G.C.D. of two numbers
G. C. D, known as Greatest Common Divisor is the highest common factor that divides the two given numbers exactly. Now let us look into an example and calculate the G.C.D of a two numbers.
Factors − In mathematics, Factors are the numbers that can divide a given number.
Ex − 8 can be divided by 1,2,4,8. Therefore, 1, 2,4,8 are factors of 8.
Example
Consider the numbers 8 and 16
Factors of 8 are: 1,2,4,8
Factors of 16 are: 1,2,4,8,16
The common factors that divides 8 and 16 is 1,2,4,8. Among the common factors the highest common factor is 8. Hence, 8 is the GCD of 8 and 16.
L.C.M. of two numbers
L.C.M, known as the Least Common Multiple is the least number that can be divided by both the given numbers, i.e., the smallest common multiple.
Multiples − In mathematics, Multiples are the numbers that can be divided by a given number.
Ex − 8,16,24, 32, ... can be divided by 8. So 8,16,24,32 are multiples of 8.
Example
Consider the numbers: 8 and 16
Multiples of 8 are 8,16,24, ...
Factors of 16 are 16,32,48, ...
The common multiple that can be divided by 8 and 16 are 16, 32, 48 and so on. The least common multiple of both numbers are 16. As a result, 16 is the L.C.M of 8 and 16.

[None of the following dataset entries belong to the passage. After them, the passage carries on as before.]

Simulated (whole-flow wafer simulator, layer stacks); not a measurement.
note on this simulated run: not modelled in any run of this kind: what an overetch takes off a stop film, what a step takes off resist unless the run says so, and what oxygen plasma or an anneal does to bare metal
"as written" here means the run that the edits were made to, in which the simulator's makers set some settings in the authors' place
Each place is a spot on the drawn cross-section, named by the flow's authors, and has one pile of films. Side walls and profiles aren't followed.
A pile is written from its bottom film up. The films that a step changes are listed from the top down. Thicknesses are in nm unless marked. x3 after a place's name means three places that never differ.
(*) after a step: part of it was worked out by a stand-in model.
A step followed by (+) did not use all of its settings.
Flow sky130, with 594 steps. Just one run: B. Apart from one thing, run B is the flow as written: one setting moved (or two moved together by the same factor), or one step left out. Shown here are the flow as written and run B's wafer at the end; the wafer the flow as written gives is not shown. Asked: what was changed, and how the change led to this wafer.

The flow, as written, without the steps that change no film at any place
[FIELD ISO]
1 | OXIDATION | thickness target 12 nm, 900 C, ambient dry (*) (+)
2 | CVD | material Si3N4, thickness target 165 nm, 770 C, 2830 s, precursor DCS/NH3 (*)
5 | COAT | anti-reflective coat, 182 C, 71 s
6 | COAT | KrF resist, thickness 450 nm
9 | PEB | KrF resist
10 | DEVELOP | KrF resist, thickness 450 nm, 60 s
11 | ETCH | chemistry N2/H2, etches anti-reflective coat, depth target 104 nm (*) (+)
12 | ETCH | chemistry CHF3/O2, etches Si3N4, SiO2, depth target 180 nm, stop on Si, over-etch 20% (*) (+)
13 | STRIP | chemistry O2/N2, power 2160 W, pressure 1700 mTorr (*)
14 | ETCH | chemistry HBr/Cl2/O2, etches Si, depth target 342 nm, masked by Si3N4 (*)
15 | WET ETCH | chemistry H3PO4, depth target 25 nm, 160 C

We now are going to implement a program to find L.C.M and G.C.D of two numbers using Euclid’s Algorithm as it is an effective way to find L.C.M and G.C.D in less time.
Euclid’s Algorithm works on the principle that,
“ If a>b and a, b are two integers then gcd of a and b is same as gcd of b and remainder of a divided by b”.
Euclid’s Algorithm
Let us consider a and b as two numbers
If b=0, then we return a as the GCD of the two numbers.
Else, we replace a by b and b by the remainder of a, b and then recursively call the GCD function.
After finding the GCD, we can find LCM(a, b) = (a*b) / GCD
Example
The first step is to divide the larger number (36) by the smaller number (24) and find the remainder. We can do this using the modulo operator (%).
36 % 24 = 12
The remainder is 12. We then divide the smaller number (24) by the remainder (12) and find the new remainder.
24 % 12 = 0
The remainder is 0, which means we have found the G.C.D of 24 and 36. The G.C.D is the last non-zero remainder, which is 12.
Therefore, the G.C.D of 24 and 36 is 12. We can confirm this by checking that 12 is a common divisor of 24 and 36, and that no larger number divides both 24 and 36 evenly.
The L.C.M. (24,36) = (24*36)/12 = 72.
The L.C.M. of 24 and 36 is 72.
Algorithm
Initialize the two numbers.
Write a recursive method to find the G.C.D of the numbers.
Create a custom class object.
Call the recursive method from the main method using custom class object. Then find the L.C.M of the numbers using the G.C.D value.
Example
In this example, we initialise two numbers and then create an object of GCD class and we call the GCD method by using the GCD class object and pass these two numbers to the method and get the gcd value and store it. Then, we calculate the lcm using multiplying two numbers and dividing with the gcd value. We then print the and lcm of two numbers.
//Java Program to find G.C.D and L.C.M of two numbers using Euclid’s Algorithm
import java.util.*;
class Gcd{
public int GCD(int number1, int number2) {
if (number2 == 0) {
return number1;
}
return GCD(number2, number1 % number2);
}
}
public class Main {
public static void main(String[] args) {
int number_1 = 36;
int number_2 = 24;
Gcd gcdObject = new Gcd();
int gcd = gcdObject.GCD(number_1, number_2);
System.out.println("G.C.D of "+" "+number_1+" & "+number_2 +" is: "+gcd);
int lcm = (number_1 * number_2) / gcd;
System.out.println("L.C.M of "+" "+number_1+" & "+number_2 +" is: "+lcm);
}
}
Output
G.C.D of 36 & 24 is: 12 L.C.M of 36 & 24 is: 72
Thus, in this article we have calculated the G.C.D and L.C.M of tw m=numbers using Eculid’s Algorithm in Java Programming.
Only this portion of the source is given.